Understanding Failure Points
A critical first step towards building true operational resilience in banking systems is to build an understanding of the systemic weaknesses in their existing IT landscape that could lead to operational paralysis.
Banks must meticulously identify and assess key failure points – including vulnerabilities in aging legacy systems and unsupported software, the complexity of their IT toolsets, flaws in change management, risks from third-party dependencies, inadequate governance over end-to-end services, core infrastructure limitations, and the challenges of cloud migration or upgrades. These weaknesses are compounded by external threats such as cyberattacks, including DDoS incidents that have previously disrupted banks like HSBC.
While not an exhaustive list, addressing these prevalent issues is a fundamental hygiene factor, enabling financial institutions to develop targeted solutions for delivering uninterrupted essential customer services despite internal or external failures.

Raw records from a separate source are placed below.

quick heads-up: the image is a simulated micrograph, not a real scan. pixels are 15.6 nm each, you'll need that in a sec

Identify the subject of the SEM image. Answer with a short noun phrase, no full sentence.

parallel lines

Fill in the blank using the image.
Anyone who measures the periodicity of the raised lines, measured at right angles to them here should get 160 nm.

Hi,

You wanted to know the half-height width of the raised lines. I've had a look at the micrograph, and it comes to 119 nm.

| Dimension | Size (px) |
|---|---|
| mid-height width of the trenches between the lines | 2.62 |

Furthermore, banks should proactively “stress-test” their Important Business Services (IBS) by simulating real-world outage scenarios in production. This validation confirms the accuracy of their impact-tolerance assumptions. This proactive identification and remediation of weaknesses, rather than reactive firefighting after an incident, requires a deep and granular understanding of the inherent vulnerabilities within their existing infrastructure that could lead to significant failures of their critical services like payments, cash withdrawal.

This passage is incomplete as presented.